|Date of Report: Tuesday, 7th November 2017|
|Name: Andrew Fowler
Phone: 082 574 4262
A Mooi brown caught on the streamer
In October, areas of the Dargle recorded their heaviest rainfall in a single week ever, for this particular month. Up in the Inzinga catchment, one farmer measured 194mm in about 4 days. The Inzinga river however, like the Umgeni, has dropped off in its level quite steeply since that 10th/15th October event. The Mooi and Bushmans catchments had falls nearer 50mm over the same period, and those rivers are not flowing quite as strongly, and they too are dropping fast….in fact a bit faster. Then venture north and south of us here in the midlands, and you find heat and drought in worrying measure. In all cases, I get a sense that the replenishment of the water table since the 2015/6 drought still has to happen, and what none of the areas have had yet, is a long wet season. Instead we seem to be limping between rationed rainfall events, even if they are heavy rainfall events.

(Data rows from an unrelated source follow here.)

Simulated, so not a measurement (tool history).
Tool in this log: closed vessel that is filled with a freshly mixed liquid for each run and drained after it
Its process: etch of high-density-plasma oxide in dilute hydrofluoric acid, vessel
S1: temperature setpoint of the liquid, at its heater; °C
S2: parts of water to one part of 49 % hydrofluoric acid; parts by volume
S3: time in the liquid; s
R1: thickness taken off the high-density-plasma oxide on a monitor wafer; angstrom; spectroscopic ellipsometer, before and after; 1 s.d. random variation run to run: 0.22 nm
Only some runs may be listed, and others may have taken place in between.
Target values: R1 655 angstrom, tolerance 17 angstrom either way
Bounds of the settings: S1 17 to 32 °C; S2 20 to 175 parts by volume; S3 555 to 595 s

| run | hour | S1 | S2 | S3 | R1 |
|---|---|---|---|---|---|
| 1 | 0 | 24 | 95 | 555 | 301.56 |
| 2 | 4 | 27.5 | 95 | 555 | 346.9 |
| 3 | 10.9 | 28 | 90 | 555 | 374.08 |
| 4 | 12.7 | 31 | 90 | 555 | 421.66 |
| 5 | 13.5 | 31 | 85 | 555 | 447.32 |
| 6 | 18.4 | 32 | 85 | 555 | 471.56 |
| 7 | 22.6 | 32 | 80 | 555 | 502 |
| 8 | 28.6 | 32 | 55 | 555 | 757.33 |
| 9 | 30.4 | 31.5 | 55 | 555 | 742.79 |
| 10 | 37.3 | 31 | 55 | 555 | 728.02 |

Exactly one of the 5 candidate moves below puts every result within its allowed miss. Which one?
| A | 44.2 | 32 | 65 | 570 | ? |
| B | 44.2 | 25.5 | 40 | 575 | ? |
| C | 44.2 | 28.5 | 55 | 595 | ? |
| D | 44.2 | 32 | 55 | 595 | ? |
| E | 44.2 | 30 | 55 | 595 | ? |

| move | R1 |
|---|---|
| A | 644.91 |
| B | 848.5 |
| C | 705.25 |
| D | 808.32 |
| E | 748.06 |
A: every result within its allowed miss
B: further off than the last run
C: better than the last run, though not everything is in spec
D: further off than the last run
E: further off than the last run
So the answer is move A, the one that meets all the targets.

In October I had a pleasant trek up the Lotheni, which saw just a few hard-earned Browns. A couple of 18inch plus Browns from the Umgeni, a day on the Bushmans just before the rains came, chasing skittish fish in gin clear water, and more recently a morning on the Mooi in which the fish aggressively chased a small streamer in slightly dirty water.
That last trip was an interesting one. The dirty water prompted me to try a #8 Mienkie, since I was having no joy on a dry or nymph. I was chucking the thing upstream on a 3 weight, which I think goes to show what an amateur I am at the whole steamer thing. Predictably the fish were taking no interest while the fly was in dead drift. When it drew opposite me in the stream and I started to work it back with a combination of rod tip movement and retrieve, that is when the fish started to smack it. But here’s the interesting part: For love or money, I could not hook these fish. I struck fast, slow, and everything in between, all without result. But what did happen, is that the same fish would go for the fly again on subsequent presentations. That is not normal! And then a fish went for the fly so close to my feet, that I got to see what was happening. The fish were rushing up to the fly, turning sideways and bashing it to drown it. Then they would turn full circle and go looking for the fly that they had “stunned” with a view to eating it. But of course it wasn’t there, because, fast or slow, I had struck it away. In the end I had time for just two fish, and my time was up and I needed to leave.
The stillwaters have continued to fish well generally. The rain we have had has kept the ‘non irrigation dams’ nice and full, but those that are pumped, especially in the Kamberg remain low, some critically so. This difference between a dam used for irrigation, and one not, seems particularly apparent this year. So many dams that were built back in the eighties, seemingly for the hell of it, are now being used to earn a farming living, and are arguably lost to us as reliable fishing venues as a result. Those that are not pumped, and which are still reliable fishing venues remain a delight to be treasured. The ones I have fished in the last month have produced plenty of fish from one to three pounds. These fish, almost without exception have regurgitated minnows when landed. Now there’s a hot tip if ever there was one!